If you looked at the last puzzle, you saw that some match patterns you might anticipate to be possible with regular expressions are actually not expressible with regexen. Think about whether this puzzle is possible and, if so, how.

Write a regular expression that will match all the initial words of a string (including any punctuation or spacing that might surround words), stopping before any word that is duplicated in the string. For example:

s1 = "this and that not other"
assert re.match(pat, s1).group() == s1

Remember that re.match() always starts at the beginning of a string when looking for a match. If you preferred you would need to begin the pattern with ^. In the first example no word is duplicated in the phrase, and therefore the entire phrase matches. In contrast:

s2 = "this and that and other"
assert re.match(pat, s2).group() == 'this '

The second example is a little different. The first word ‘this’ never reoccurs. But the second word ‘and’ does occur later in the phrase, and therefore it, and everything following the duplicated word, must be excluded.

Before you turn the page…

Find a pattern that will fulfill the requirment.

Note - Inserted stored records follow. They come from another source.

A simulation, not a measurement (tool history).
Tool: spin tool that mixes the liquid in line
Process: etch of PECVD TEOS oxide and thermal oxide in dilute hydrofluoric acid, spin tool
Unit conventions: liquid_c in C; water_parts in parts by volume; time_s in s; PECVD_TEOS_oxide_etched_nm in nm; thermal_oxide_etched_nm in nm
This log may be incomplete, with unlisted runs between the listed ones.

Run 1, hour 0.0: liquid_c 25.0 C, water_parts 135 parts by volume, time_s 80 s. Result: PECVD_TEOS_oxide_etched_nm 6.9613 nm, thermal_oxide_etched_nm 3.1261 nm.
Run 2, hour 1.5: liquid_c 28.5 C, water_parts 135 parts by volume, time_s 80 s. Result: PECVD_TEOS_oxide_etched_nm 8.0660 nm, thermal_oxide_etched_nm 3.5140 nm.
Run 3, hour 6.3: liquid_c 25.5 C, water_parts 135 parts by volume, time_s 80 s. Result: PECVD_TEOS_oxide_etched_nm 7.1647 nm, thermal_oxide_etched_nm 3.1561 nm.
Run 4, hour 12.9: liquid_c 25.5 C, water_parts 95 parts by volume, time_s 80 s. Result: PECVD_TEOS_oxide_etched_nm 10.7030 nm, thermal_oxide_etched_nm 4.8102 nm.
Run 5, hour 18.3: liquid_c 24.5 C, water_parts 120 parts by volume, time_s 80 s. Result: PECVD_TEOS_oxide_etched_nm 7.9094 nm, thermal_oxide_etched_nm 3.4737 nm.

This match pattern is indeed possible to write as a regular expression. We need to use backreferences to check it, but those are a standard feature of regular expression engines.

pat = r'((\w+\b)(?!.*\2\b)\W*)+'

As well as the backreference, we use a negative lookahead assertion. That is, the basic thing being matched is (\w+\b)\W*)+. That is to say, match one or more alphanumeric characters \w followed by a word boundary. That “word” might be followed by zero or more non-alphanumeric characters. Then overall, match one or more repetitions of that general pattern.

So far, so good. But we have not excluded the repeated words. We do that with the negative lookahead, (?!.*\2\b). That is, we want to look through the entire rest of the string being evaluated, and make sure that we do not encounter the same word currently matched. The initial .* just matches any number of characters, but the \2 is the actual current word. We still use word boundary in the negative lookahead because a longer word of which the current word is a prefix would be permitted.

Keep in mind how groups are numbered. Since there are parentheses surrounding the entire expression (other than the + quantifier), that whole thing is group 1. So the first subpattern inside of that, matching the current word, is group 2, hence named as \2.